Re-examining Alpha

Published 6 March 2013

The definitions of alpha and beta in the world of institutional investment are becoming more fluid as pension funds take a lens to their historical ‘alpha’ investments and begin to realise they could get access to similar returns at a lower cost.

Danish pension fund ATP, one of the pioneers of alpha-beta separation is currently undergoing a re-structure which could, reportedly, see the reunification of the alpha and beta portions of the portfolio. This appears to largely be driven by the realisation that the beta universe is expanding while the opportunities to generate true alpha are conversely shrinking.

CIO Henrik Gade Jepsen was quoted as saying: “A lot of exposures that used to be considered alpha is actually exposure to a risk factor, so many things thought of as alpha are really beta.””

This could therefore see the pension fund increase its allocations to smart beta indices which capture risk factors present in the market at a fraction of the cost of active management.

Across the pond in the US, institutional investors have been making similar moves, looking to use risk premia as the building blocks for diversification across their equity portfolio rather than the traditional characteristics like geography and sectors.

Alternative indices like the FTSE RAFI and Tobam’s Max Diversification index are designed to capture risk premia such as small-cap risk premium, low volatility and momentum. These offer pension funds a passive vehicle through which they can potentially capture performance.

Historically, this performance was achieved through an active mandate which commanded higher fees.

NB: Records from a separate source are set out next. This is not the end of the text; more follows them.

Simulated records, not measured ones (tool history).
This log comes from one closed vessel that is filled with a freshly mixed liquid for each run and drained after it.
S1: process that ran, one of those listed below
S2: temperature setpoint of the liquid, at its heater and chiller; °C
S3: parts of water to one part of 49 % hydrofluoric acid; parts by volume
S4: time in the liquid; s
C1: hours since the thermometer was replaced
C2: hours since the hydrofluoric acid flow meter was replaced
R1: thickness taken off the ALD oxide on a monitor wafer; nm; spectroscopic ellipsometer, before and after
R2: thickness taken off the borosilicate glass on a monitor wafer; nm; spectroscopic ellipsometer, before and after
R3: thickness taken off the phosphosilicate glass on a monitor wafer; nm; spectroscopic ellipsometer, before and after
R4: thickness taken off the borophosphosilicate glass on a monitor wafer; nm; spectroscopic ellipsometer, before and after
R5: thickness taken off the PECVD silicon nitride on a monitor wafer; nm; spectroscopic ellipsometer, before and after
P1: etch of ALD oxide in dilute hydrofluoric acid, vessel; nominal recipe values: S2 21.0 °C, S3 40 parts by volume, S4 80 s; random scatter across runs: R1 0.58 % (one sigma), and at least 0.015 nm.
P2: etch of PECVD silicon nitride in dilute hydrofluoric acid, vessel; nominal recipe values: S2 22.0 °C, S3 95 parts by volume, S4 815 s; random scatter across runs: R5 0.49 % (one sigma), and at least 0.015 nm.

Pension funds such as the Wyoming Retirement System have implemented a strategy to capture size, value and low volatility risk premia through allocations within its equity portfolio, while the NAV Canada Pension Plan is also said to be making a similar change, looking to capture risk-weighted, value and quality premia.

As alpha becomes more elusive and difficult to define and pension funds remain under pressure to cut costs, one could expect strategies such as these to increase in attraction.